Human action recognition is a crucial and challenging area owing to the accomplishment of the same action in a plethora of ways, even by the same individual. Besides, due to camera view point, occlusions, noise, complex dynamic background, long-distance and low-quality videos, action recognition still remains a challenging problem. A typical action recognition framework consists of two components: action representation and action classification [
7]. In action representation, an action video is converted into a series of feature vectors and in action classification; an action label is inferred from the vector [
8]. However, in deep networks, the above two steps are merged into a single end-to-end trainable framework by enhancing the classification performance. Action representation is the first and foremost important problem in action recognition, because human actions differ in videos due to motion speed, camera view, pose variation, etc. The major challenges in action recognition arise due to large appearance and pose variations. So, to overcome these challenges, an action video is converted into a feature vector by extracting representative and discriminative information of human actions by minimizing the variations. Action representation approaches are broadly categorized in two ways: holistic features and local features. Holistic representations capture rich and expressive motion information of humans for action recognition, but these methods is sensitive to noise and cluttered background. Bobick et al. [
9] presented Motion Energy Image (MEI) and Motion History Image (MHI) framework to encode dynamic human motion into a single image. However, these methods are sensitive to viewpoint changes. Weinland et al. [
10] propounded the 3D motion history volume (MHV) to overcome the viewpoint dependency in the final action representation. Local representations overcome the problems in holistic representations by identifying local regions containing salient motion information. Local features depict local motion of a human in space–time regions which are more informative than surrounding areas. Thus, features are extracted from these regions after detection. There are many successful methods such as space–time interest points [
11] and motion trajectory [
12], which are based on local representations, and these techniques are robust to translation and appearance variation. Bregonzio et al. [
13] used Gabor filters to detect spatial–temporal interest points (STIP) and further points was computed using Hessian matrix. Several descriptors were proposed later including 3D SIFT, HOG3D, and local trinary patterns. Laptev et al. [
14] worked on local neighborhood to compute optical flow features and aggregated in histograms, known as histograms of optical flow (HOF). Further, HOF features were combined with histogram of oriented gradients (HOG) features to show complex human activities. The author has identified and used various visual features for automatic sign recognition applications [
15,
16].
Action classifiers learn from training samples to determine the accurate class boundaries for various action classes after action representations. There are other classifiers for human interactions and RGB-D videos. Ryoo and Aggarwal [
17] used body part tracker to extract human interactions in videos by applying context free grammar to model spatial and temporal relationships between individuals. A human detector was adopted to recognize human interaction by capturing spatio-temporal context of a group of people and spatio-temporal distribution of individuals in videos. This method performed well on collective actions and it was further extended to a hierarchical representation which models the atomic action, interaction, and collective action all together [
18]. Due to advancement of Kinect sensor, action recognition from RGB-D videos has received a lot of attention as it provides an additional depth channel compared to conventional RGB videos [
19]. Many techniques such as histogram of oriented 4D normals and depth spatio-temporal interest points were proposed using depth data for action recognition task.
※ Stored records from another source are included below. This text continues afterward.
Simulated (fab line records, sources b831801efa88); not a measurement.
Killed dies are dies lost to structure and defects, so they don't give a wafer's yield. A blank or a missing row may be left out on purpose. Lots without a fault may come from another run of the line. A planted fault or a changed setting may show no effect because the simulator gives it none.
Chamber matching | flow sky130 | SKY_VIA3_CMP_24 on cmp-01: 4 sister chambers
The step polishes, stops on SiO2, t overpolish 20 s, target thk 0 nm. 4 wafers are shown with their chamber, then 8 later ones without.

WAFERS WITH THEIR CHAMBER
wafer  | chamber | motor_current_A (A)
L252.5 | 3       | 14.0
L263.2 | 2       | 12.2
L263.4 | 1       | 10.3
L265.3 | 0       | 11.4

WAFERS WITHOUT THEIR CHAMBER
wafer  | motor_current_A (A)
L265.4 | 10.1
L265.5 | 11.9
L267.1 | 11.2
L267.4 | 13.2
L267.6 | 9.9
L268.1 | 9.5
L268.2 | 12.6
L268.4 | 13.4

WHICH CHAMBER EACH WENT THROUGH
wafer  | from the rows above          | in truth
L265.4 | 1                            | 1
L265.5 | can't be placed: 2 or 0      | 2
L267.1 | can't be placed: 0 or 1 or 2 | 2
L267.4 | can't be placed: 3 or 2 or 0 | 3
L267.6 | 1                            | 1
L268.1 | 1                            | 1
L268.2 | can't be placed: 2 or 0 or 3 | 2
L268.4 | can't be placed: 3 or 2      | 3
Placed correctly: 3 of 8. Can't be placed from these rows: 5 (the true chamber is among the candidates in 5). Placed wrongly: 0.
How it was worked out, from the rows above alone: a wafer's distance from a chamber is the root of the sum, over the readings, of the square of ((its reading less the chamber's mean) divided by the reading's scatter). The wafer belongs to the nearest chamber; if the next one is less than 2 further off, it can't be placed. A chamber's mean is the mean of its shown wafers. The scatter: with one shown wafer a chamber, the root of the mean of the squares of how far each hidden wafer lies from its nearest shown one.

In recent years, many deep learning techniques have been popular due to their ability to do powerful feature learning for action recognition from massive labeled datasets [
20]. There are two major variables in developing deep networks for action recognition, one is convolution operation and the other is temporal modeling. A 3D CNN is a multi-frame architecture which captures temporal dynamics in very less amount of time and can create hierarchical representations of spatio-temporal data [
21]. Multi-stream network architecture contains two-stream network, a spatial ConvNet and temporal ConvNet, where the first stream learns actions from still images and the second one performs recognition based on optical flow field. This network does the fusion of outputs generated from two streams by their respective Softmax function, but it is not appropriate for gathering information over a long period of time [
22]. The major drawback in the two-stream approach is that they do not allow interactions between the two streams and this is important for learning spatio-temporal features in videos. Hybrid networks contain a recurrent layer (such as LSTM) on the top of the CNN to aggregate temporal information to get the benefits of both CNNs and LSTMs [
23,
24]. It has shown very good performance in capturing spatial motion patterns, temporal orderings, and long-range dependencies. In this paper, we focus on exploring the deep structure You Only Look Once (YOLO) object detection model for action recognition. YOLOv3 is a popular object detection model in real time and used to reduce the pre-training cost, increase the speed without affecting the performance of action recognition. Yan et al. [
25] has introduced YOLOv3 framework for human object interaction recognition and results are achieved 93% accuracy on their own multitasking dataset.